The answer requires more than transcription. It requires engineering metadata pipelines that are system-aware, and automation-ready.
The Metadata Challenge at Ingest
Ingest workflows today must accommodate a wide range of formats and signal types, from SDI and SRT to ST 2110 and file-based delivery. These inputs often arrive without standardized metadata, or worse, with metadata that is incompatible with the production environment it’s entering.
When your production, editorial or asset management system can’t interpret this metadata, assets become invisible. They might be present on shared storage or in a database, but they are effectively inaccessible to your colleagues who rely on search, tags, and categorization to do their work.
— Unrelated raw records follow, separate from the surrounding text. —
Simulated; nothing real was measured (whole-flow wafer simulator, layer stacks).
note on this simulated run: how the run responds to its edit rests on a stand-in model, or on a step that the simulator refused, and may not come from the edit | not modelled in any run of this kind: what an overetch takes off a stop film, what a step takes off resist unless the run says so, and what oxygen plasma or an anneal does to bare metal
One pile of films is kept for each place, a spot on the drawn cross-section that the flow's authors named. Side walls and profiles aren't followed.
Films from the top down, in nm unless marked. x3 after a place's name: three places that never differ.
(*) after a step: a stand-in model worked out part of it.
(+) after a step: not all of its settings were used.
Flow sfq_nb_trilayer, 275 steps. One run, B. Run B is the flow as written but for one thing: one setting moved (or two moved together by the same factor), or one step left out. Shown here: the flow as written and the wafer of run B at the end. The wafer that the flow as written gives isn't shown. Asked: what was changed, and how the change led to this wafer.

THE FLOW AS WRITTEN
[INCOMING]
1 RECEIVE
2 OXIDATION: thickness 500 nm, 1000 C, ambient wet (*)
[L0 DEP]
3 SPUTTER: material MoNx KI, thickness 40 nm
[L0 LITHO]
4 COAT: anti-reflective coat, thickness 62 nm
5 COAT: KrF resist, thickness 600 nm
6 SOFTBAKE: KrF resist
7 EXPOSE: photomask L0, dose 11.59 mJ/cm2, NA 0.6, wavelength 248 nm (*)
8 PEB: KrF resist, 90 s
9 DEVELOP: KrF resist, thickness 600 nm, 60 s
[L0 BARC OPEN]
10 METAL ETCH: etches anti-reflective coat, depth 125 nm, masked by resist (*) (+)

This isn’t just a usability issue; It is a systemic bottleneck—one that leads to duplicating efforts, unnecessary storage bloat, and unused assets. The manual update of metadata can be a drag on the creative process, and the big downside, loss of monetization opportunities around unused assets.
The Real World is a Mix of Logos
Consider a media operation where the editorial team builds long-form stories in Avid Media Composer, the digital publishing team uses iconik for clipping and social content, and leadership is planning a move to a cloud-native MAM like Mimir. Without metadata interoperability, these systems operate as isolated silos.
Engineers in this environment face several challenges:
- How do you normalize metadata formats across systems with different schemas?
- How do you automate tagging without exposing sensitive data to external AI services?
How do you build a metadata layer that can persist across platform migrations?
Solving these problems starts at ingest. When metadata is created during ingest using a controlled, customizable AI engine, it becomes possible to prepopulate editorial and asset management systems with structured, validated, and consistent metadata.
Privacy Please
Security and privacy is paramount for every professional media company. They want on-premise, media-specific AI engines that can generate multiple types of text-based metadata such as:
- Transcripts for full-text indexing and search
- Sub-clip summaries for segment-level context
- File-level summaries for cataloging and archive tagging
- Sentiment tags for editorial filtering
Keyword Extraction for Named Entities and Events
Because the AI runs entirely within the local infrastructure, there is no need for cloud access, no exposure of sensitive content, and no unpredictable usage-based costs. The output can be formatted to match the ingest requirements of your system without risk of your data being scanned or used to train public data sets.
The result is an ingest workflow that not only delivers transcoded media, but a complete metadata envelope with zero risk that is ready for immediate use across platforms.
Building a System-Aware Metadata Pipeline
The critical engineering task is not just metadata creation. It’s metadata alignment. AI-generated metadata must be:
- Standards-compliant to ensure compatibility across ingest and editorial systems
- Contextually aware so that summaries and tags reflect the intended use of the asset
- Mapped to system-specific schemas, including AAF for Avid or JSON/XML for cloud-based asset managers
- Linked via persistent identifiers to ensure traceability across edits and platform migrations
When this is done correctly, it unlocks a number of efficiencies. Editorial teams can search by phrase or keyword without transcribing manually. Digital teams can find content aligned to tone, event, or subject matter. Engineers can integrate new platforms without retrofitting metadata after migration.
Most importantly, content becomes discoverable and usable immediately upon ingest rather than sitting dormant on storage until it’s manually processed (or not).
Engineering for Discoverability
From an engineering standpoint, this is about shifting metadata from a post-processing task to an ingest-native function. When AI is embedded directly into the ingest workflow, metadata generation becomes deterministic, repeatable, and secure. The pipeline delivers not just media assets, but indexed, searchable, and categorized content across the production stack.
This is not just a smart automation play. It is a foundational shift in how media workflows are engineered for speed, scale, and cross-platform utility. In a landscape where discoverability drives reuse, speed to air, and monetization, metadata is no longer optional infrastructure. It is core to system design.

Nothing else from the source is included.